TO:
State Chief Justices
State and Local Bar Presidents
Lawyer Disciplinary Agencies
FROM: H. Scott Wallace, Director, Defender Legal Services
RE: "Low Bid Criminal Defense Contracting: Justice in Retreat"
DATE: October 3, 1997
The National Legal Aid and Defender Association concurs with the concerns
and recommendations in the report "Low-Bid Criminal Defense Contracting: Justice in
Retreat" by the National Association of Criminal Defense Lawyers. In cosponsoring the
report, we respectfully urge your cooperation and leadership in ensuring that any
competitively bid contracts for indigent defense representation contain appropriate
safeguards for quality, consistent with nationally recognized professional standards and
the constitutional mandate of effective counsel.
For decades, NLADA has opposed indigent defense services contracts in which cost savings are exalted above quality. NLADA's Guidelines for Negotiating and Awarding Indigent Legal Defense Contracts identify the minimum requirements for a contract to avoid interference with the client's constitutional right to counsel and the lawyer's professional duties. Such requirements include:
- Adequate funding for investigators, forensic experts, social service and mental health personnel, and support staff;
- Maximum allowable workloads for attorneys, above which the contractor may decline additional cases;
- Funding for training for attorneys and professional staff at a level no less than is provided for judges and prosecutors;
- Oversight by an independent policy board; and
- A requirement that defense services be furnished consistent with minimum national professional standards.

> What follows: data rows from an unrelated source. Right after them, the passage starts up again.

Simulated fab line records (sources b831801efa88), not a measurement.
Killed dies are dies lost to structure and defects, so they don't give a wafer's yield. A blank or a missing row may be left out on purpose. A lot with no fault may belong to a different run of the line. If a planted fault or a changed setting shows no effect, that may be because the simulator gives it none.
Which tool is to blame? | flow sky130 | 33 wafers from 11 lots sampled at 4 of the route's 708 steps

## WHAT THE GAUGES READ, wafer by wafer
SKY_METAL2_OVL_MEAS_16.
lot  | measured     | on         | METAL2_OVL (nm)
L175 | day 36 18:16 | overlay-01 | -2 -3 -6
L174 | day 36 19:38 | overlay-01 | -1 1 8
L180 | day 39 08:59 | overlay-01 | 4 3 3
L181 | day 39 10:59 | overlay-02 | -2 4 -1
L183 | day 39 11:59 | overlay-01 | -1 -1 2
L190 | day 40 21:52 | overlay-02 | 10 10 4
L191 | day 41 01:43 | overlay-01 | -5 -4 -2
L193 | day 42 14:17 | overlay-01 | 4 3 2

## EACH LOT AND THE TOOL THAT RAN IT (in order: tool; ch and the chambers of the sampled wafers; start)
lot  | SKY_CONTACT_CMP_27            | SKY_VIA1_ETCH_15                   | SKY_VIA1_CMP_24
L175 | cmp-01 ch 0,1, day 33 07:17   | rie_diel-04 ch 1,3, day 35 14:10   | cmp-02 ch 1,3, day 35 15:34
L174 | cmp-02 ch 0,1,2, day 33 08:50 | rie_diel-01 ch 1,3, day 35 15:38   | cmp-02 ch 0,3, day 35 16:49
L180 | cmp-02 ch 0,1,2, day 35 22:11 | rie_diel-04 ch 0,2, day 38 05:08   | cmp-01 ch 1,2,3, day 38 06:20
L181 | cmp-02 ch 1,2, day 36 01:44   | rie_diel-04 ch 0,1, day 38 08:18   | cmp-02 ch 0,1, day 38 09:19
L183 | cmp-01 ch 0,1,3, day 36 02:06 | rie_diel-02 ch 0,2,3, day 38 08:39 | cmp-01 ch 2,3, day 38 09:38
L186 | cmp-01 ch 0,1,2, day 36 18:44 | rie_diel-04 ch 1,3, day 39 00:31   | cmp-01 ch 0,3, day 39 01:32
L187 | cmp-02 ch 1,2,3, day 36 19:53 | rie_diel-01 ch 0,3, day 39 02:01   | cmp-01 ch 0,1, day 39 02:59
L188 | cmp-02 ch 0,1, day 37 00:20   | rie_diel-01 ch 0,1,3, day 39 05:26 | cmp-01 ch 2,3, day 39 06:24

Such standards include NLADA's Performance Guidelines for Criminal Defense Representation (1995) and the ABA Model Rules of Professional Conduct. Our contracting Guidelines contain numerical caseload limits, and we have issued reports on how states and public defender systems are implementing and refining caseload/workload limits (e.g., Indigent Defense Caseload and Common Sense: An Update (1992)). In December, NLADA will finalize a Model Contract for Indigent Legal Defense Services. We will be pleased to share it with you at that time.
Competitive bidding for indigent defense services can produce significant cost
savings, but must never consign the poor to second-rate justice. When contract attorneys
end up with far more cases than they can possibly handle, with no resources to
investigate the facts or present vital expert testimony, injustice and conviction of the
innocent become inevitable. And when our nation reserves such injustice for the poor, it
makes a mockery of the precious constitutional promise etched above the Supreme
Court portal: "Equal Justice Under Law."